This is a diary of my involvement in a project on collaborative learning in the psychology department at the University of South Africa. Most recent posts below and links to previous posts on the left.
Standards aren't exactly a turn-on for me, but I've gradually been waking up to how they really are what makes it possible for people to cooperate in the first place. In Vasi van Deventer and my book-in-progress we call standards "packaging" and talk about packaging for humans (things such as how to present different kinds of documents, user interface design, and ergonomics) and packaging for machines (technical standards such as HTML, XML and other protocols that make it easier for information to be processed by automated systems). Under packaging for humans we also plan on talking about the uses of deliberate mis-packaging such as satire and "culture jamming" (e.g. the fake commemorative plaques put up in Paris - including one that proudly proclaims: "This plaque was affixed on December 19, 1953"). I'm not sure if there is any point in deliberate mis-packaging for machines - but there might be!

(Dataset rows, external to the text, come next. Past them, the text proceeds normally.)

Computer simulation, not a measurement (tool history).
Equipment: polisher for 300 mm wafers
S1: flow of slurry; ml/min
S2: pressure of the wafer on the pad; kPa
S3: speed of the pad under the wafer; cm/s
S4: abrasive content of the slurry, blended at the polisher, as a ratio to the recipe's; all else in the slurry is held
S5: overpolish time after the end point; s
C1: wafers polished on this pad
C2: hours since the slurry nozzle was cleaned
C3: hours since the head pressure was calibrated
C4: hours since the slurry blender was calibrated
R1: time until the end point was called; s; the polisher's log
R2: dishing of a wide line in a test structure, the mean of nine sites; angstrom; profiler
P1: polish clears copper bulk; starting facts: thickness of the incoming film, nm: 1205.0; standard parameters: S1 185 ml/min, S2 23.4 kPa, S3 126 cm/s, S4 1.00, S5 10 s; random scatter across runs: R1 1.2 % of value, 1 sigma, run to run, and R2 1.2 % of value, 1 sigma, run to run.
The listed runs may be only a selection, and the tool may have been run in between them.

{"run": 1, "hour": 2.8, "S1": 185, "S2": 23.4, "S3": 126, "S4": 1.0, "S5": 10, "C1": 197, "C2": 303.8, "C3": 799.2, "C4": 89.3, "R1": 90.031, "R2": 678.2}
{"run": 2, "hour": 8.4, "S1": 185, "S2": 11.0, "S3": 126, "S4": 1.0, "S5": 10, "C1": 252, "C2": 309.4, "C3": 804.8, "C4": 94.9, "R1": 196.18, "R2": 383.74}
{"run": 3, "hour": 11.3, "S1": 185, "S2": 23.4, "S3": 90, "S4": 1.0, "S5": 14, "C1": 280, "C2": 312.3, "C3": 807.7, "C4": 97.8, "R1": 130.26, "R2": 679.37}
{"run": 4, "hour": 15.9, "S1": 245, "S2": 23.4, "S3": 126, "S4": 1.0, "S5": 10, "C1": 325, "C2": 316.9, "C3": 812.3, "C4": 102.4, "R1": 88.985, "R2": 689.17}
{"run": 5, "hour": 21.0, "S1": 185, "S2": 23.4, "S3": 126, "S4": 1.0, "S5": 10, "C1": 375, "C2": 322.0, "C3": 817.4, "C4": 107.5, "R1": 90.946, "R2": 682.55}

In the e-learning field more and more work seems to be focused on developing standards, but not yet with much success. These are, I think, some of the problems:
Too much focus on packaging-for-machines and not enough on packaging-for-humans. Look at just about any of the publicly-accessible learning object repositories (there is a list here) and see the diversity of materials that are counted as "learning objects" - anything from a just a plain old general-purpose website to a set of powerpoint slides to an hour-long simulation. There is nothing wrong with this in principle - of course these could all function as learning objects - but it would help if the "learning object community" could develop a much clearer sense of what the different categories of learning object are and what the "human packaging standards" are that go with each.
Over-elaboration. Standards efforts such as SCORM (Sharable Content Object Reference Model) have become so complex that they become a hindrance rather than an enabling mechanism. The sorts of "machine packaging" standards that work on the web (that are actually adopted by a significant number of people) tend to be simple - http, HTML, simple XML standards such as RSS - and the same is likely to be true for e-learning.
An overly technocratic vision of collaboration. Most standards-generation processes in e-learning are meticulously consultative and participatory, but the participants tend to be a small group of academics and technocrats - there is little sense of a larger, vibrant "community of practice" involved in the process. Compare this to blogs where there has been no formal collaborative standards-setting process, but where the size and enthusiasm of the community of practice has ensured that a host of tiny, simple "machine packaging" standards have been developed that are used by many. Similarly, "human packaging" standards have also evolved much more quickly than in e-learning. Blogs are unruly things, but a set of expectations has developed of what various sorts of blogs and postings to blogs are like.
So, anyway, for what it's worth here is another standards initiative I wasn't aware of: The Open Knowledge Initiative (OKI) sounds far-reaching and important, but is in fact just another one of those (possibly over-elaborate, possibly overly-technocratic) efforts to make disparate systems talk to each other. The OKI aims to establish "an open and extensible architecture that specifies how the components of an educational software environment communicate with each other and with other enterprise systems". This means that they are framing a series of "Open Service Interface Definitions" (such as authorization of users and file sharing) so that programmers of e-learning systems can more easily exchange data with other campus systems (such as student management systems) and (maybe) with e-learning systems on other campusses. Very useful for IT managers battling with questions on how to integrate all those large, expensive campus systems (student management, content management, course management), but I'm glad it's not really my problem.